Reviews

Review: Insignificance (Arcola Theatre)

Terry Johnson’s play about Marilyn Monroe and Albert Einstein is revived by David Mercatali

Matt Trueman

Matt Trueman

| London | Off-West End |

24 October 2017

Marilyn Monroe may or may not have slept with Albert Einstein. The actress Shirley Winters’ autobiography hints as much, but never conclusively. As flatmates, they spoke of famous men they’d bed and Monroe picked Einstein. A renowned sapiosexual, she kept his signed photo, albeit fake, on her baby grand. The superstar and the scientist? Just imagine.

Terry Johnson’s 1982 fantasia does exactly that. Set in 1954, the night after Monroe’s iconic 'flying skirt' shoot, it brings four of the most famous faces in American history together in a Manhattan hotel suite: Einstein, Monroe, her gum-chewing husband Joe DiMaggio and the commie-hunting Senator Joseph McCarthy. As a play, it hovers on the cusp of credibility – patently not true, but not impossible either. In statistics, significance refers to very unlikely occurrences. These four might have met – the dates fit, there are rumours and reasons enough – but, mostly likely, they didn’t and, if they did, almost certainly not like this. And yet…

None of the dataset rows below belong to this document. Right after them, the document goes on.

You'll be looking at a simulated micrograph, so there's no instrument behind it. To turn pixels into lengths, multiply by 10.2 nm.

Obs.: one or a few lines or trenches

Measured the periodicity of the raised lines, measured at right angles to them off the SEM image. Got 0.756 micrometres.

By giving us dates and details, a time and a place, Insignificance toys with its own veracity. However improbable, it is possible and, by daring us to disbelieve, Johnson hits a sweet spot of ambiguity. This may or may not have happened. Marilyn Monroe may or may not have knocked on Albert Einstein’s door one night and explained his own theory of relativity back to him. These may or may not even be them. Johnson’s script only identifies them obliquely – The Actress and The Professor – so while we’ve reason to assume their identities, we can’t be certain. Tellingly, there’s a cat in the en suite that meows sporadically, sometimes there, sometimes not. It belongs to Einstein’s friend, Erwin Schrödinger.

Insignificance turns its title over like a stick of DiMaggio’s beloved bubble gum. A Stoppardian meditation on fame, it pits icons we know with the real people we don’t. Johnson subverts all of them, reminding us that, for all her dumb-blonde charade, Monroe was whip-sharp, and Einstein had bodily urges as well as brains. People are irreducible and, for all their achievements, Johnson insists that each of the four has a personal history. Their first orgasms are as meaningful as their hit films. It’s all, yep, relative.

At the same time, celebrity and history butt heads. Oliver Hembrough‘s slack-jawed sportsman might measure his self-worth in baseball cards, but even at the height of his fame, he leaves little mark, while Tom Mannion’s stern, straight-shooting senator has power enough to shape the world and its future. Einstein, honing in on his theory of everything, might merely describe the universe without affecting it, but Simon Prouse’s shuffling sadness suggests his wrestle with his role in nuclear warfare.

Are those hundreds of thousands of deaths any more or less significant than the one we witness onstage? Monroe becomes the centre of David Mercatali’s production, lending it a feminist bent, and Alice Bailey Johnson (daughter of the playwright) artfully suggests the way she slips into a constructed identity with coy shoulder-shimmies and flirtatious raised eyebrows. Her legacy, perhaps, is to leave an imprint on her gender – still out-influenced 60 years on.

Mercatali’s production never finds the requisite slipperiness. Since Max Dorey’s suite is so flimsy and fake – its walls wobbling with every knock on the door, its window looking out onto the Arcola’s brick wall – we’re never allowed to forget that this is a fiction being performed. That brings the impersonations into view, instead of the personalities, only serving to up our scepticism. Johnson’s play needs the opposite: a way of persuading us of its possibility until we submit to a fantasy that’s too tantalising to resist. Without that wooziness, it seems strangely flat – a stage show, little more – and so loses the lightness this fancy needs to take flight.

Insignificance runs at the Arcola until 18 November.